The term "hurricane" is a name given to violent storms that originate over the tropical or subtropical waters of the Atlantic Ocean, Caribbean Sea, Gulf of Mexico, or North Pacific Ocean. Hurricanes need warm tropical oceans, moisture and light winds above them in order to maintain themselves active. Those storms other than the ones considered typhoons are known as tropical cyclones, which is the general name for all such storms including hurricanes and typhoons. Hurricanes are named based on certain aspects and location of where they first originate. With just the right conditions lasting long enough, a hurricane can cause violent winds, incredible waves crashing against shorelines, torrential rains and floods that produce great damage to properties and human life.

HOW HURRICANES FORM

Tropical cyclones form and grow in warm ocean water as a collection of storms in the tropic, receiving their energy from latent heat. Hurricanes and other tropical cyclones begin as clusters of showers and thunderstorms. When one of these showers becomes organized with its winds making a complete circle around the center, a tropical depression is formed. "The deepening low-pressure center takes in moist air and thermal energy from the ocean while simultaneously the high pressure higher in the atmosphere pushes it outward" ( Longshore 1). As the clouds turn into a tight curl, the depression becomes a tropical storm. Due to low central pressure air spiraling cyclonically, the diameter of what is known as the "eye" of the hurricane is anywhere from ten to twenty miles. Hurricanes and tropical cyclones form, maintain their strength, and grow only when they are over ocean water that is approximately 27oC (80oF). This type of warmth causes large amounts of water to evaporate, making the air very humid. Since water is slow to warm up and cool down, oceans do not become warm enough for tropical cyclones to occur in the spring. When hurricanes start to get weak and die out as they move over colder water or land, they can still remain dangerous as they slow down and weaken

CHARACTERISTICS OF HURRICANES

Hurricane-force winds coming from a large, strong storm may be felt over an area with a diameter of more than 60 miles. The diameter of the area affected by gale winds and torrential rain can extend another 120 miles outward from the eye of the storm. The diameter of the eye may be less than 10 miles in a strong hurricane to more than 30 miles in a weak storm. The smaller the diameter of the eye, the stronger the hurricane winds will be. A hurricane's strength is rated from Category 1, which has winds of at least 74 mph to Category 5, which has winds of more than 155 mph. These categories are known as the Saffir-Simpson hurricane scale and were developed in the 1970s. In the U.S., the official hurricane season is from June 1st to November 30th (F.E.M.A. 1).

Hurricanes originated in the tropics move generally east to west, steered by global-scale winds. Hurricanes, typhoons, and cyclones usually turn back in the direction of either the South Pole in the Southern Hemisphere or the North Pole in the Northern Hemisphere. The storms eventually move toward the east in the middle latitudes, but not all storms turn back. Hurricanes travel at varying rates. In the lower latitudes the rate usually ranges from 8 to 32 km/h (5 to 20 mph), and in the higher latitudes it may increase to as much as 80 km/h (50 mph).

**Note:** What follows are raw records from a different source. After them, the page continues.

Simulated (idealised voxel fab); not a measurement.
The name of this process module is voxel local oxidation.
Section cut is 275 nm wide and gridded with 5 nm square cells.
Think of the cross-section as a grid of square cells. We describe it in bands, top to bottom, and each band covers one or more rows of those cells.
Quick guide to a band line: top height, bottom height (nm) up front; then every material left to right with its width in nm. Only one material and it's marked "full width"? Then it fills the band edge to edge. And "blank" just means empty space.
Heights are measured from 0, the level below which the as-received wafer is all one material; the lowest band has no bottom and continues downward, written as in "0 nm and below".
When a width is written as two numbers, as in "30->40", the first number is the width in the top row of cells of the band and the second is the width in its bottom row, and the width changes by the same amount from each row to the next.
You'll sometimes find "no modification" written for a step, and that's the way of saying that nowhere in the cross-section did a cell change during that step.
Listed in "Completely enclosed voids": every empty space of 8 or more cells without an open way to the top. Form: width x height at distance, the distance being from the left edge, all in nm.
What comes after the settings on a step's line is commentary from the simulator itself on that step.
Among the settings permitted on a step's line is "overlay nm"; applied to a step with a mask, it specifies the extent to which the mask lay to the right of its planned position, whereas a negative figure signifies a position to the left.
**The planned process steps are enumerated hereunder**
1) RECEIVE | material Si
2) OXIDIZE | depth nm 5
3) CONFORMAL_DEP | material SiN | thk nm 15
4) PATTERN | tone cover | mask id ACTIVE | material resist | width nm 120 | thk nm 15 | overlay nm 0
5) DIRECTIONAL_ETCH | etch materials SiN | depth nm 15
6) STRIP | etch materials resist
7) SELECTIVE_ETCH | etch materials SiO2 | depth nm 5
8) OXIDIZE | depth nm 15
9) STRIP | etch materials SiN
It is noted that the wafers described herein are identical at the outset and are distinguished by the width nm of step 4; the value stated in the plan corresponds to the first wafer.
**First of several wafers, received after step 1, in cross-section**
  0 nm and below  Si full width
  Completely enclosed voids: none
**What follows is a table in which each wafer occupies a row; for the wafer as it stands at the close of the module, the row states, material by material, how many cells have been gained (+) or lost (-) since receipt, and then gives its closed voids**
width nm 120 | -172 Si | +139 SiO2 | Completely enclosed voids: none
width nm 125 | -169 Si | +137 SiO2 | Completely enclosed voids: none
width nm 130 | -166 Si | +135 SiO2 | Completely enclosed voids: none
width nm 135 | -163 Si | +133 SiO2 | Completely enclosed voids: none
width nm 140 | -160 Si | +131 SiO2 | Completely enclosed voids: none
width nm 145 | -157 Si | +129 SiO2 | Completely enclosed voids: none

Hurricanes generate large waves that travel out in all directions, and winds which pile up water. This piling up of water is known as a storm surge, and it can raise the sea level more than twenty feet when the storm hits land. During the last third of the 20th century, floods and landslides from heavy rain were the main cause for hurricane and tropical storm deaths. "In October 1998 Hurricane Mitch's torrential rain caused floods and landslides that killed more than 9,000 people with another 9,000 missing and presumed dead in Central America, according to the U.S. National Hurricane Center" ( Barnes 3 ). The U.S. natural disaster that has been the most costly was Hurricane Andrew, which hit Miami, Florida in 1992, causing $26.5 billion in damages, including both insured and uninsured losses.

HOW HURRICANES ARE DETECTED AND MONITORED

The National Hurricane Center is part of the U.S. National Weather Service and is the main forecast center for storms that originate over the Atlantic Ocean, the Caribbean Sea, the Gulf of Mexico, and the northeastern Pacific Ocean west to longitude 140 degrees west. A coordinated system for tracking hurricanes was developed in the mid-1950s and in addition to it, weather satellites and ocean buoys automatically measure and record and transmit data such as wave heights and wind speeds. The Hawaiian Hurricane Center at the Honolulu National Weather Service office handles storms from longitude 140o west to longitude 180o west. Hurricane Iniki happens to be the worst hurricane by far in Hawaii killing six people and doing an estimated $2.3 billion in damages on September 1992.

When a storm begins to formulate and threaten land, forecasters call on military or civilian aircraft

for detailed storm data that satellites cannot supply.